Most of us know someone who is a “know-it-all” or we’ve played the part of a “know-it-all” ourselves. “Know-it-alls” are usually not the best examples of or spokespersons for the Christian faith since their mouths and minds get in the way of the truth. (As an aside, Reformed circles have their share of “know-it-alls”!) Os Guinness explains:
‘He just doesn’t let up. Arguing with him is like running into a bulldozer or being thrown onto a wall of razor blades. He is arguing for the Christian faith, but he’d be the same if he argued for atheism, a political party or football club. Regardless of the points at stake, he’s simply got to be right and to have the last word.’ That damning comment came from someone breaking away in disgust from the discussion group in which the Christian student was waxing more dogmatic than either eloquent or loving.

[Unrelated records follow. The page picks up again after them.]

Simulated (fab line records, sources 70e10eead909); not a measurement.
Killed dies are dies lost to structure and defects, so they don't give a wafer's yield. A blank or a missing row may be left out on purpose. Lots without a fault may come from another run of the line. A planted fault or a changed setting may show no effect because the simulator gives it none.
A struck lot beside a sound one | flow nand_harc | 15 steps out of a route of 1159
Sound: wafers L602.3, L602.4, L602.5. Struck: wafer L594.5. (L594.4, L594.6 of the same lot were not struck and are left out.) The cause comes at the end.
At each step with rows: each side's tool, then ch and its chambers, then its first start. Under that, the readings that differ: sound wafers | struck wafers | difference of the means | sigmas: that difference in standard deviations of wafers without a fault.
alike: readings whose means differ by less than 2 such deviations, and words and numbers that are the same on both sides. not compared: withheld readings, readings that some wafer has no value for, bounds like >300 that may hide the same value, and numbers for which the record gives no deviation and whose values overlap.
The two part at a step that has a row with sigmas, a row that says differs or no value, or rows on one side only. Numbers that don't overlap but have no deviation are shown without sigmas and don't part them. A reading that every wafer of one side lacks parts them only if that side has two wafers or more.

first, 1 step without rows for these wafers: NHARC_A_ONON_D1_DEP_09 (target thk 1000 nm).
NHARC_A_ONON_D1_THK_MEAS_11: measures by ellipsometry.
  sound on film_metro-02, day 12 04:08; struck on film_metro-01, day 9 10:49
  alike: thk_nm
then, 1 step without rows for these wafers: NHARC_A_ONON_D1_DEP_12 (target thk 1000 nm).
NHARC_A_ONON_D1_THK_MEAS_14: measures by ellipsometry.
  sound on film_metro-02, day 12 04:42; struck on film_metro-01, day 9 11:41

…The two features the apostle Peter urges us to display when we give an answer for the hope that is in us are ‘gentleness’ and ‘respect’ (1 Pet. 3:15 ESV). But we probably all know Christians who are anything but gentle and respectful, people who for one reason or another are incurable smart alecks or have a mountain-sized ego that devours the oxygen in any room they enter. Little though they realize it, the more they open their mouths, the more they discredit their cause. It is difficult to be around people who always have to be right.
“They are frankly a pain in the neck, and when we behave like that as Christian apologists, we betray our Lord. We not only contradict the ‘grace and truth’ and the ‘grace upon grace’ with wich Jesus presented the gospel, but we present ourselves as a flat-out contradiction of everything we are saying (Jn. 1:14, 16). Jesus said that his followers were to be ‘fishers of men,’ so it is people, not arguments, that we should be winning.”